Letter to My Network: Join The Correspondent

I have never asked you for anything. Until today.

17 Nov 2018 6:26 pm 1 Comment

This is for everyone who follows me on social media, or who has read my press criticism. All my former students. Fans of this blog, PressThink. Anyone who owns my book. Anyone who’s heard me speak. It is a personal statement, from me to them.

UPDATE, Jan. 1 2019: The campaign succeeded! Some 45,000 founding members from 130+ countries gave $2.6 million to launch The Correspondent. (You can still join.) And I appeared on the Daily Show Dec. 6 to make my pitch.
ORIGINAL LETTER, Nov. 14: I have never asked you for anything. Except maybe to read this, or share that. I don’t push products, or join campaigns. But now, after 32 years as an observer and critic of the press, I am breaking with that policy. Breaking it in half.

I am asking you to do what I have done: join The Correspondent. If you have ever wondered what I would recommend to public-spirited people who want a better press, this is it. Go here, read about the site’s founding principles, and if they move you become a member.

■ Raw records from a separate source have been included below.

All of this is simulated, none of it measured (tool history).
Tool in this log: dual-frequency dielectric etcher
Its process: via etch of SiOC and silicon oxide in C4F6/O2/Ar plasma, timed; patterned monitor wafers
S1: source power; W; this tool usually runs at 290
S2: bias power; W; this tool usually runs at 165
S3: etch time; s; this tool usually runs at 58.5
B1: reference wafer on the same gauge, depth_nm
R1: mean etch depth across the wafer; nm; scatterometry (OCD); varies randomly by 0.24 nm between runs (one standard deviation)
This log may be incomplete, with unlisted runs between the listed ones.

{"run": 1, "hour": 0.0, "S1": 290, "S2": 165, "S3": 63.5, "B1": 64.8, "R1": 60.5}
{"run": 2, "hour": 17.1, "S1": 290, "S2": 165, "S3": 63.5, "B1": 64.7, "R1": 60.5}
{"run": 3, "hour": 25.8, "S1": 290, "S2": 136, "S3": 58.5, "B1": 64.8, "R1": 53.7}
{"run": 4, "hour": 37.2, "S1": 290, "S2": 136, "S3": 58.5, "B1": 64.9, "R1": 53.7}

I won’t make a dime if you do. I am not getting paid to tell you this. I have no stake in the company. I am not an officer or an employee. I just believe in what they are doing, and I have tried to advise them on how to do it better.

After the shock of the 2016 election, I felt I had to find something more useful to do than criticize the performance of the news media. (I do that, as well.) So I decided to work with The Correspondent on its membership campaign, which launched on November 14. Now I am asking you to participate, for reasons I will explain.

Journalism is in a jam. I don’t think better practices are enough. Better principles are needed too. The principles I would add are visible in the design of The Correspondent, and in its membership campaign. So I’m saying something stronger than, “I endorse this.” I’m saying: This is what I would do…

The Correspondent is the extension into English-language publishing of decorrespondent.nl, the world’s most successful member-funded, ad-free news site. It launched with a crowdfunding campaign in the Netherlands in 2013. Publishing daily in Dutch, they now have 61,000 members supporting 21 full-time correspondents on a broad range of beats. (List of Dutch beats here. It tells you the kind of journalism they do.)

Their model is working in the Netherlands, but that’s not the exciting part. The exciting part is the principles that make it go. These are different from any news site you can name.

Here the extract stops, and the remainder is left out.